The court heard oral arguments with Trump himself in attendance inside the courtroom’s public gallery. A majority of justices asked questions indicating skepticism about the government’s attempt to overturn birthright citizenship. But while some expected the case to be a clearcut win for those challenging the government, it is unclear how many justices might side with Trump. A decision is expected this summer.

If birthright citizenship is overturned, hundreds of thousands of children born annually would be blocked from US citizenship.

D John Sauer, the solicitor general arguing on behalf of the Trump administration, quickly jumped into the concept of “domicile”, arguing those who are here unlawfully or temporarily do not have “domicile” in the US or allegiance to the country, unlike the formerly enslaved people the 14th amendment’s citizenship clause applied to.

The clause does not include the word domicile; Sauer argues the text of the clause “presupposes domicile”.

“Unrestricted birthright citizenship contradicts the practice of the overwhelming majority of modern nations,” Sauer said in his opening statement. “It demeans the priceless and profound gift of American citizenship. It operates as a powerful pull factor for illegal immigration and rewards illegal aliens who not only violate the immigration laws, but also jump in front of those who follow the rules. It has spawned a sprawling industry of birth tourism.”

The justices repeatedly asked questions of both sides inquiring in to the concept of “domicile” and differing phrasing of citizenship in parts of US law, figuring out how to square these wording choices for birthright citizenship. They pointed to other countries’ citizenship laws and exceptions to birthright citizenship, such as children born to foreign diplomats. They asked why the 14th amendment uses the term “subject to the jurisdiction thereof” while other US law uses “not subject to any foreign power”. They questioned how the law applies to Native Americans and to “foundlings” with unknown parentage.
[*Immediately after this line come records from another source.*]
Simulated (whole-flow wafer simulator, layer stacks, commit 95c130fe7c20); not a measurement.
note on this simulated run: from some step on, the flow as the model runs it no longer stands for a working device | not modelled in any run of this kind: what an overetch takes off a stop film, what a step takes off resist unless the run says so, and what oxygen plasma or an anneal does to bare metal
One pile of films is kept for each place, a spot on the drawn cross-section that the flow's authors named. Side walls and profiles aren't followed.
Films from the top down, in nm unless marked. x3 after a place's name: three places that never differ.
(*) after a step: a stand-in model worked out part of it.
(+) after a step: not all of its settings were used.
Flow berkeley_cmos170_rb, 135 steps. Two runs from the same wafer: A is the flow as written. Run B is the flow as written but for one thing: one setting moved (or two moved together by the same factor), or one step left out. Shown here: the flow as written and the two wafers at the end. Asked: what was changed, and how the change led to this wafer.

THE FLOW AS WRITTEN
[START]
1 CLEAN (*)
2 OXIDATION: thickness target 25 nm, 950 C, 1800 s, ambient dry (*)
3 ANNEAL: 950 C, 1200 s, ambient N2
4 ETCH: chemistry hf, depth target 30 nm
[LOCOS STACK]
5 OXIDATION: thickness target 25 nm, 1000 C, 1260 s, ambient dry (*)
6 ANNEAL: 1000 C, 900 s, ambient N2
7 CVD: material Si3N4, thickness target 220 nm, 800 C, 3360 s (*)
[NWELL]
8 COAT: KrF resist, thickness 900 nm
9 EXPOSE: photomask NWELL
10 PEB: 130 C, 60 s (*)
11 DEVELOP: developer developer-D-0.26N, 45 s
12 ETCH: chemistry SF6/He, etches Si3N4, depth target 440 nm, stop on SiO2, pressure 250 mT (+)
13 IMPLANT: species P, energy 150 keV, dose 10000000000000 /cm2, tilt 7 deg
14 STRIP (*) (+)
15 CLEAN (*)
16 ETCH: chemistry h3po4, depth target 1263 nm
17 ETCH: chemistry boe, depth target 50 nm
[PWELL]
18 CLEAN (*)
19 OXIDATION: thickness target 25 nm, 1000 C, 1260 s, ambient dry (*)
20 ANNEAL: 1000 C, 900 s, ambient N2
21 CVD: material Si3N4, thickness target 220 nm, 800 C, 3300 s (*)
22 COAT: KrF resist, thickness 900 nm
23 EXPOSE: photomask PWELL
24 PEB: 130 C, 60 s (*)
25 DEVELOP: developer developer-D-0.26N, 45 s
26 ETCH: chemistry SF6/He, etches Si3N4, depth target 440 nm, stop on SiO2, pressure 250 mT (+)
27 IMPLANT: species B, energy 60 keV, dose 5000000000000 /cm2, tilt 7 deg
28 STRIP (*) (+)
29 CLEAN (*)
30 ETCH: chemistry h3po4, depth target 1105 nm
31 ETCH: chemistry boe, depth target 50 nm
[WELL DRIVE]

The chief justice, John Roberts, at one point referred to part of the government’s argument as “very quirky”. Elena Kagan, a liberal justice, said the government was using “pretty obscure sources” to arrive at part of its case.

Sauer asked that the court only change the law prospectively, as the order sets, but the court would ultimately get to decide whether to apply the reasoning more broadly, if it sides with the government’s contention that the 14th amendment’s citizenship clause has been misinterpreted.

Justice Ketanji Brown Jackson, part of the court’s liberal bloc, questioned the logistics of the order, asking how parents could prove their intent to be permanent residents of the US and how they could dispute a determination that they did not have domicile here.

“So are we bringing pregnant women in for depositions?” she asked Sauer.

Outside the court, hundreds demonstrated in favor of birthright citizenship and against the president’s order.

The American Civil Liberties Union (ACLU) argues ending birthright citizenship would create “a permanent subclass of people born in the United States who are denied their rights as American citizens”.

Cecillia Wang, arguing before the court for the ACLU, told the justices that Americans’ understanding of the country’s citizenship rule was that everyone born here is a US citizen. If Trump’s executive order were reinstated, thousands of babies would immediately lose their citizenship, she noted, but under the government’s theory, “the citizenship of millions of Americans past, present and future could be called into question”, Wang said.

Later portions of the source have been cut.